Personal Identifiable Information Tracking with Manta Tools
Every enterprise BI needs to deal with PII nowadays. How can Manta Tools help with that?
Personal Identifiable Information (PII) consists of data elements that alone or in combination can directly or indirectly lead to the identification of a specific individual. Any organization which handles such data needs to comply with strict data protection rules, otherwise they may face very high fines which can climb up to millions of EUR or even criminal prosecution.
Large BI solutions and data warehouse organizations typically store thousands of data elements, and many of them meet the criteria for PII. For example, when a data warehouse is expected to provide source data to generate lists of customers who will be mailed within a specific cross-sell campaign, then such a data warehouse simply has to contain customer names and addresses or e-mails. But this data must be isolated from other data so that the larger community of BI users cannot combine sensitive information, like bank account balances, transactions or credit card limits with customer names or their social security numbers.
What is needed, then?
It is often difficult to balance business requirements to access maximum sets of data with data protection rules. For example, a bank account number or credit card number alone does not necessarily need to be considered PII. Sometimes there are good reasons why even BI analysts need to use them, for example, when they merge different data sets where an account or credit card number is the only unique identifier available. But data protection officers should have a chance to make sure there is no additional data available (for example in data marts) that in context would build up sensitive PII.

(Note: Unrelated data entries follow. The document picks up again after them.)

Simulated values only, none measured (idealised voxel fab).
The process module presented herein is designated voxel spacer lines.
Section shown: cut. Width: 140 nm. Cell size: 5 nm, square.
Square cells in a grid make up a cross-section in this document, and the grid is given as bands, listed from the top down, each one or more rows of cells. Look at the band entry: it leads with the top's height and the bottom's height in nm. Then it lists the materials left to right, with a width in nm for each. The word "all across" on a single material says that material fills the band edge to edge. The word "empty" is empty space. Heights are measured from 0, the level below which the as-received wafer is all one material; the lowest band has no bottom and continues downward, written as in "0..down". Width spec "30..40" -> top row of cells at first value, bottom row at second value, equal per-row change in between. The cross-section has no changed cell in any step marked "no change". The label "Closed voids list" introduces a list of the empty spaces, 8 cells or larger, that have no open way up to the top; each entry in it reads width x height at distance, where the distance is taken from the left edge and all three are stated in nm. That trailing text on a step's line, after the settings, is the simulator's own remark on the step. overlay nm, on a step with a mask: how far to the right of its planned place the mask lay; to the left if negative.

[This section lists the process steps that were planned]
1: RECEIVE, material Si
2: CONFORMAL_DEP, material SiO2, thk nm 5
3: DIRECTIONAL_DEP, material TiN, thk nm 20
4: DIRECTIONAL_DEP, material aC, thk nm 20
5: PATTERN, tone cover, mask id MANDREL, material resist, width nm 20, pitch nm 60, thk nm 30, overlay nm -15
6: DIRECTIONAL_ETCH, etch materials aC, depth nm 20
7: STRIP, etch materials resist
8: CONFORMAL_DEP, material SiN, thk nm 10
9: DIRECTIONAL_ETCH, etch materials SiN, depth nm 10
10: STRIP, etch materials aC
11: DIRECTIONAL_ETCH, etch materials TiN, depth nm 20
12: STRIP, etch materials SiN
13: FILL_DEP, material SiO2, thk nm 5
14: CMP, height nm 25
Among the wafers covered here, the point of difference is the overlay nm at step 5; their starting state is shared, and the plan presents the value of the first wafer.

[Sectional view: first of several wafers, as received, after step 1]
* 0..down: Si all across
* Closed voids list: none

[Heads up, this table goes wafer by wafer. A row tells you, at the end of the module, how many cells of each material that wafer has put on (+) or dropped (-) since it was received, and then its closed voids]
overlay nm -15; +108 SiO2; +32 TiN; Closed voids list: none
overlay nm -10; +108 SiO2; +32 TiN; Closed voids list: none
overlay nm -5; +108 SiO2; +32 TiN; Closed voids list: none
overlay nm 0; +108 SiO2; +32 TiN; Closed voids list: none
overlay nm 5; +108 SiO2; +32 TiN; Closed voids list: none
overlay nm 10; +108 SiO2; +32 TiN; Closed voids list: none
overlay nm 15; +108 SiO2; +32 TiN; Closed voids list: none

Using Manta Flow and Manta Security Flow you can construct and analyze meta-data models that will identify PII in any component of your BI solution. But sometimes it is more difficult. For example, a data mart contains PII data, but end users can only access reports generated from this data mart which contain only aggregated values. In this case there is no breach of data protection rules, and this should be recognized during the analysis. Manta Tools can help here as well, as it can identify aggregations within the analyzed data transformations and suggest where in the data flow PII sensitivity is being dismissed.
Also, the anonymization of sensitive data takes place very often in BI solutions. Either data in sensitive fields is anonymized or it is replaced with surrogate keys – each record remains unique but cannot be used to identify objects in the real world. Manta Tools allows you to flag all data transformations where anonymization happens and treat all outputs from these transformations as non sensitive.